It began against Florida State on Jan. 9, when three turnovers sent Pe’Shon Howard into a self-inflicted tailspin. Maryland’s junior point guard began retreating, quietly excusing himself from the big-brother role Coach Mark Turgeon wanted him to fulfill.

Howard then stumbled badly at North Carolina three games later when he committed seven turnovers in 14 minutes. Soon, his minutes and his confidence began dipping with each game, and he missed the Feb. 16 contest against Duke while serving a one-game suspension for violating team rules.

Yet here was Howard stroking three-pointers and soaring above the rim to spark a key run during Maryland’s 75-62 win over Wake Forest in the ACC tournament’s first round Thursday night. Thanks to Howard’s season-high 10 points and a game-high 21 from Dez Wells, the Terrapins will move on to face second-seeded Duke for the third time this season.

“We needed Pe’Shon,” Wells said. “He makes us a better team. He changes the dynamic of our team. With Pe’Shon playing great, we have a great chance of beating anybody.”

On a day when several Wake Forest alumni purchased a front-page advertisement in the Greensboro News & Record’s Sports section calling for the termination of Coach Jeff Bdzelik, the Demon Deacons slogged through a field goal drought for more than eight minutes in the second half. They alternated missed free throws (nine) with turnovers (14) as the Terrapins pulled away, aided by their most efficient outing from the free throw line (22 for 29) since the ACC opener.

“That was the difference,” Turgeon said of the free throws.

Following a thoroughly uneventful first half, Maryland entered intermission down five points, a blessing given the team’s distinct absence of offensive consistency and similar breakdowns on the defensive end.

Center Alex Len, who finished with 11 points, had more fouls (two) than shots made (one) by halftime. That field goal was his first career three-pointer.

After a halftime talk about ramping up the energy, the Terps appeared poised to break away when Wells — who is 18 of 22 from the field in Maryland’s past two games against Wake Forest — dunked a behind-the-back feed from Nick Faust in transition. But they traded blows until a 10-2, Howard-led burst broke open the game. As he stepped into a wide-open three-pointer from the right wing, his first since Feb. 19, a smile broke across his face. He followed that with a putback of Faust’s missed layup in transition.

After the game, Howard joked that “it was all luck.”
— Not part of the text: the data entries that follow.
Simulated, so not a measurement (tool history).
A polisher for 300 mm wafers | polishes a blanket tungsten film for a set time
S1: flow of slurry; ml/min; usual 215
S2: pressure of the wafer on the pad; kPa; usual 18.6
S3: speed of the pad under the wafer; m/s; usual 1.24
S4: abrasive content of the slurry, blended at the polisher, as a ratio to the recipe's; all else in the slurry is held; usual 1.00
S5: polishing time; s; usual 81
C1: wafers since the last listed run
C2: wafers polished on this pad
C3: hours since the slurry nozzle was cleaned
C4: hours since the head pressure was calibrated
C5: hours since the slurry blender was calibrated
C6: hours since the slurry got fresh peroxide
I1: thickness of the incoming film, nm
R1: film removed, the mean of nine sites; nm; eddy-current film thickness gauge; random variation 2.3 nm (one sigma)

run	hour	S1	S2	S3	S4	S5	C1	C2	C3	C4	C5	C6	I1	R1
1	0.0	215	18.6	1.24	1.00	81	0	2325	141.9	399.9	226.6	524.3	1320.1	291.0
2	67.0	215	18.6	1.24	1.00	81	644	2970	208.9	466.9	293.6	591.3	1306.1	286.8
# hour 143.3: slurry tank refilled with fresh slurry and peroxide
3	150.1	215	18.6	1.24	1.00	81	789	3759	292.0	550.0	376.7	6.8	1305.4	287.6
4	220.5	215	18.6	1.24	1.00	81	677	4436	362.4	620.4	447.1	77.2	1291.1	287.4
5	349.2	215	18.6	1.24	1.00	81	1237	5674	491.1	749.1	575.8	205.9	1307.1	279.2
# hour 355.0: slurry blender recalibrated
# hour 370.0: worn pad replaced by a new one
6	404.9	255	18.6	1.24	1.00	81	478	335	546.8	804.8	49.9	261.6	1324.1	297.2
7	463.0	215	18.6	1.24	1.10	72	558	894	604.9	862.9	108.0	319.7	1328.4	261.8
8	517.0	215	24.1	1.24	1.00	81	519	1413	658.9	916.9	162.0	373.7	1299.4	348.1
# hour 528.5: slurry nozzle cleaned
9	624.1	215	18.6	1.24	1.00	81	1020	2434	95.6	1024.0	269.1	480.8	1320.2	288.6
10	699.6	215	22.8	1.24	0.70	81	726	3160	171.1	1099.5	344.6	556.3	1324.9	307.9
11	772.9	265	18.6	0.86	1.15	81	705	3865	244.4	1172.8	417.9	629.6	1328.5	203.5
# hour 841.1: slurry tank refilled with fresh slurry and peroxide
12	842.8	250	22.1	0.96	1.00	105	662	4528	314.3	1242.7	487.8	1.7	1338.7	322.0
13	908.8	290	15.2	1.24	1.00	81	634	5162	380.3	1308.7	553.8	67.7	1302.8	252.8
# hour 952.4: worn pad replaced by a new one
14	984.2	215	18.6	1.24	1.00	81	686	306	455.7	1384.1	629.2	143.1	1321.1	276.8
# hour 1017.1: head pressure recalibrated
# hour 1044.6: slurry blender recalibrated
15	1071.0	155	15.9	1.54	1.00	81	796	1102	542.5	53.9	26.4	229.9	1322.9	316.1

The junior has taken a self-deprecating approach in recent weeks, responding to barbs from fans on Twitter and cracking that perhaps the postseason will transform him into an “in-game player,” as opposed to one who thrives only in practice. Once he moved back into Turgeon’s starting lineup, Howard stopped dancing during pregame introductions and began leading by example, no more so than before an enthusiastic Greensboro Coliseum crowd.

Point guard has been a revolving door for Maryland all season, filled at times by Seth Allen (11 points off the bench), Faust (10 points) and even Wells. Even if the Terps will encounter a gantlet Friday night in the Blue Devils, who are 18-0 this season with forward Ryan Kelly in the lineup, stability at the position will only ease the burden off Maryland’s scorers.

“I really felt like I was letting these guys down,” said Howard, who helped limit Wake Forest’s C.J. Harris (19 points) to just five points after halftime. “But instead of turning around and being tough, and growing up and being mature about it, I was kind of to myself, not wanting to affect them in a negative way either. Whereas now, even if I’m not playing well, I’ll be positive for them, picking them up. That was the main thing. Still be a voice and a command like I was before ACC play.”